Clad in tot-sized red choir robes, 21 melodic angels from Christ and Holy Trinity church touched hearts and strummed souls Sunday with their gentle singing of thanks to God.

The heavenly-sounding treat helped to launch the annual Interfaith Thanksgiving Candlelight Service Sunday at twilight in Assumption Church on Riverside Avenue.

The event featured ordained clerics from three Jewish, a half-dozen Protestant and one Roman Catholic congregation in the Westport-Weston community, as well as recitations from the Quran offered by Westport Muslims Ali Tariq and Jehangir Hafiz.

Tariq reverentially chanted from chapter 55 of the Muslim holy book, the Quran, and Hafiz translated. The readings centered on the good in giving thanks to a higher power.

The precedent for Thanksgiving came from Abraham Lincoln who, on Oct. 3, 1863, declared the last Thursday of November "a day of Thanksgiving and praise to our beneficent Father who dwelleth in the heavens."

Sunday's event echoed that sentiment with an interfaith message attended by local politicians, clergy and congregants.

Selectman Shelly Kasson of Westport read a Thanksgiving Proclamation from Gov. M. Jodi Rell and brought greetings from the Westport Board of Selectmen.

"Now is the time to give thanks to God for His blessings all year 'round," Gov. Rell wrote. "This harvest time of the year is a time to come together, as our colonial ancestors did, to give thanks to God. I hereby proclaim Thursday, Nov. 25, to be a public Day of Thanksgiving. Happy Thanksgiving to one and all."

The Rev. Thomas Thorne, of Assumption Church, set the tone for the event with a prayer.

"Today we come together to acknowledge how God has provided for us and express exuberant thanks for God's bountiful blessings," Thorne said.

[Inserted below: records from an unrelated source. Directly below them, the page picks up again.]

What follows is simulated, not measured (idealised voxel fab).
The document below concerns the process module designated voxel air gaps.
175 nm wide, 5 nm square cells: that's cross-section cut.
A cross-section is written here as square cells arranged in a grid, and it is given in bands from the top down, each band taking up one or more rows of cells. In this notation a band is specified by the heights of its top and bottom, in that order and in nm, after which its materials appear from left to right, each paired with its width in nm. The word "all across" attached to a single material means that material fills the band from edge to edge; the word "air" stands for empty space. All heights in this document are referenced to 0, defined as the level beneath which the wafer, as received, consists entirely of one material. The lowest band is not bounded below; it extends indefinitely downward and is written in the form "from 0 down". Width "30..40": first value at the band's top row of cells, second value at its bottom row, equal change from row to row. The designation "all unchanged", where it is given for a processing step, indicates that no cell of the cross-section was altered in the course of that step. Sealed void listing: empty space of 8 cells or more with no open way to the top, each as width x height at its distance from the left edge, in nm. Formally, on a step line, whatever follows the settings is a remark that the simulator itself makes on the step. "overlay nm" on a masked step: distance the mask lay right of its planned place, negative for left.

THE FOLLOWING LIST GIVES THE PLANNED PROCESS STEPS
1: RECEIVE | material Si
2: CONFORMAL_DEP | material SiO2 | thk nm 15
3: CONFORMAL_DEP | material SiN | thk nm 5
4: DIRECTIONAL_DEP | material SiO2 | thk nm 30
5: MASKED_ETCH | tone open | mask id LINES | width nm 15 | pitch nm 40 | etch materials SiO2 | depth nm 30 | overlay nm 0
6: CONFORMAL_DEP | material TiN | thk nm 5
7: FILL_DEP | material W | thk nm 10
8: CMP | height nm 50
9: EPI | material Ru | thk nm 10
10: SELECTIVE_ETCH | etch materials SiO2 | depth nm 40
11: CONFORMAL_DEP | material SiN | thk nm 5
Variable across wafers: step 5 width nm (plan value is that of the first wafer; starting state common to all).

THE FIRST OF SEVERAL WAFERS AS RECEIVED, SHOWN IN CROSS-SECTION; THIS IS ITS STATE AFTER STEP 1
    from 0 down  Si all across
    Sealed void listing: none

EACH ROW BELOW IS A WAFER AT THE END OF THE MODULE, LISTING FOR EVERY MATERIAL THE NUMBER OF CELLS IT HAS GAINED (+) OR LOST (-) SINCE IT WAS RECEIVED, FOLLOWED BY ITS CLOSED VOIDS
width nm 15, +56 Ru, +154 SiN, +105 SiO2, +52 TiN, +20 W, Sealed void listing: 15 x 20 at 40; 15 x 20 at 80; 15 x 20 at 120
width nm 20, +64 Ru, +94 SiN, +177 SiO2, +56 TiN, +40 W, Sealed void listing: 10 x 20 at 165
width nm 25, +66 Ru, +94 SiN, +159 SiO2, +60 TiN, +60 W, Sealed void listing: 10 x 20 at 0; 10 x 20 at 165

Rabbi Robert Orkand of Temple Israel intoned the gathering prayer, that included the following lines: "We ask you to shower forth tranquility, peace and reconciliation in a world that is troubled and grieved. Enlighten the hearts of the leaders of nations that they may collaborate in drawing peoples closer together for the good of all humanity."

The closing hymn, "O Holy One and Nameless," was composed for the celebration of the 300th year of the Green's Farms congregational church.

The closing lines: "We offer up our bodies, our hearts and hands, our minds to find our truest worship in serving humankind."